I don't know about you, but I have a blast shopping in the bulk dry goods section. I was checking out the spices to see what they had in stock and was immediately drawn to the powdered teas. My mind starts to think about all the fun tea desserts I can make, so I grabbed about a cup full of matcha to experiment with.
Inspired by Wing Wing's memorable mango mochi muffins from last year's SF Street Food Festival, I decided to make a matcha version adapted from a Lemonpi recipe. This is the kind of recipe that's guaranteed to impress, and is ridiculously easy to make.
If you're a lover of matcha, this recipe packs just the perfect amount of flavor without it being bitter. The matcha mochi cupcake is buttery, crispy edges with a soft, fluffy and slightly chewy center just like mochi. If you're wondering what makes this mochi texture, the secret ingredient is mochiko, glutinous rice flour.
I'm so happy with how these turned out and hope you enjoy it.
Matcha Mochi Cupcakes
Adapted from Lemonpi.
Makes 12 cupcakes
- 220g mochiko
- 6g matcha powder
- 1 teaspoon baking powder
- 85g (+ more for greasing pan) unsalted butter, melted
- 2 eggs
- 158g caster sugar
- 187g evaporated milk (1/2 can)
- Preheat the oven to 347F/175C. If you have a convection option, use it. Generously grease cupcake pan with butter.
- Sift mochiko, matcha and baking powder together in a bowl and whisk to combine.

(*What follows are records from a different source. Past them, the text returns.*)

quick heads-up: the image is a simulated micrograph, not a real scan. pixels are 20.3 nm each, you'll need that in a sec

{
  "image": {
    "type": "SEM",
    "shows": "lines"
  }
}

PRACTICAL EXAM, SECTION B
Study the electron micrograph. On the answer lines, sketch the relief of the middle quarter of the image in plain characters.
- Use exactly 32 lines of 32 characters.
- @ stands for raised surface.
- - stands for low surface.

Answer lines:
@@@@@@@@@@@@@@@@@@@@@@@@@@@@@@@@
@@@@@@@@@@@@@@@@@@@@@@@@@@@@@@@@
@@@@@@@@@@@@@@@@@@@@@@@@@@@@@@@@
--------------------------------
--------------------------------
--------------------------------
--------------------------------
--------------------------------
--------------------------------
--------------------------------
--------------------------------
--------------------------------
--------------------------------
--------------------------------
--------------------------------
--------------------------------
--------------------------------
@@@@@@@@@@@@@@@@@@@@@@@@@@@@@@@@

- Using an electric mixer, whisk eggs and sugar until light and fluffy, then add in the melted butter and then evaporated milk until combined. Lastly add the dry ingredients until well combined. There's no need to worry about over-mixing in this forgiving recipe.
- Distribute batter evenly across tins, about 1/4 cup batter in each. Bake for 25 minutes until a skewer comes clean from the middle.
- Cool for 5 minutes on a rack, then remove from pan.